Help at hand for uncertain parents in The Hills

Is your child ready to start school next year?

Now is the time for parents to make the all-important decision to enrol their child in kindergarten or wait another year.

A child can start kindy if they turn five on or before July 31 in that year, so a 4½-year-old could be in the same class as a six-year-old.

That gap can leave parents wondering if their child will be academically or socially ready.

Kellyville Public School assistant principal Joal Bowman said children are not expected to know anything academically but they are expected to be independent.

"We teach them to read and write at school but children need to be able to go to the toilet by themselves," he said.

"They should know how to dress, open a lunchbox and eat by themselves, follow instructions and be able to pack their backpack."

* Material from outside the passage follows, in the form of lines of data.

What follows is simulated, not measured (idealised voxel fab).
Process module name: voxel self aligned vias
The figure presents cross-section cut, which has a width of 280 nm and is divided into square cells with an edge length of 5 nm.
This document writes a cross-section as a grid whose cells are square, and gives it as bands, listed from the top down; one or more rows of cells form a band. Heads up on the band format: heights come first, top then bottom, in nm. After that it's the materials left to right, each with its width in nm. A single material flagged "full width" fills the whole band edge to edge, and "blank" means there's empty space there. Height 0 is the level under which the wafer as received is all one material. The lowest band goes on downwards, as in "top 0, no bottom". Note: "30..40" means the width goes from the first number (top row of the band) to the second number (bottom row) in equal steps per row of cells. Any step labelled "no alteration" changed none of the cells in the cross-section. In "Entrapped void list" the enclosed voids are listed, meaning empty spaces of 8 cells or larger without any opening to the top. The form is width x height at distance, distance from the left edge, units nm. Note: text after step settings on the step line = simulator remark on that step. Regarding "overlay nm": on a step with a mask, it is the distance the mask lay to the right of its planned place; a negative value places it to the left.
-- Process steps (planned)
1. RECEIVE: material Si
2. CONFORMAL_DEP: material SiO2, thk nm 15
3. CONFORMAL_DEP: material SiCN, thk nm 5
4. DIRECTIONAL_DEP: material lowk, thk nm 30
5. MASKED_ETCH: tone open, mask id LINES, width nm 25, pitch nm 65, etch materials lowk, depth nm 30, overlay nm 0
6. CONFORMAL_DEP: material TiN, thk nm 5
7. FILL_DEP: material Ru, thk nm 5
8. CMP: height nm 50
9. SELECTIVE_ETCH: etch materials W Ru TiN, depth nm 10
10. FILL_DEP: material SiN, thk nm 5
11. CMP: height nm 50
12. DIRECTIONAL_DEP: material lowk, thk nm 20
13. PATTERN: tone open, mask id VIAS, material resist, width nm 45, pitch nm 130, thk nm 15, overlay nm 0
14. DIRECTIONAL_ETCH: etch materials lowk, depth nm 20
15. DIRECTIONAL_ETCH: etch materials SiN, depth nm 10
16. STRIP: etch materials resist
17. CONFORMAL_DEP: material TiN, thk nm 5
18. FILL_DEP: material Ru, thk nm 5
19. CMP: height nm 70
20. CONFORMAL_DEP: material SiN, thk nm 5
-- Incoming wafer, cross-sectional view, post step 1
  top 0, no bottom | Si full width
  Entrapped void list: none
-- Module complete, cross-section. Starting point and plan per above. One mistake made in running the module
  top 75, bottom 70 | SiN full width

Mr Bowman said interacting with other children can build up social skills.

"They should practise being away from the parents for a while in preparation for the long school day," he said.

"It's important to talk positively about coming to school and making new friends."

Reasons for holding a child back include lack of attention or interest in sitting still for a period of time.

"If a child has a lot of separation anxiety and cries for hours when away from parents, then they're not ready for school," Mr Bowman said.

Concerned parents can also talk to their child's preschool or daycare teacher and ask their school of choice.

Enrolment for public, Anglican, Catholic and other private schools varies greatly but most accept enrolments throughout the year, depending on availability.

The Department of Education website has a free downloadable booklet called Getting Ready for School with information for parents, go to and click on the parents link then on ‘‘going to primary school’’.

There are simple things parents can do with their children to ensure their transition to school is as smooth as possible:

● Set up a play date for your child to play with a friend.

● Check out the local library and let your child choose books to borrow.

● Take a ball to a park to throw, catch and kick together.

● Organise a picnic with a packed lunch and encourage your child to open it and eat the food by themselves.

● Show them how to cut and paste pictures from a magazine and how to draw pictures.

● Let your child practice drinking from a bubbler.

● If you have a son, use opportunities when you’re out to teach him to use a urinal.

● Practice writing alphabet letters.

● Teach them to put on their school shoes and walk in them.

● Help them practice dressing in their school uniform.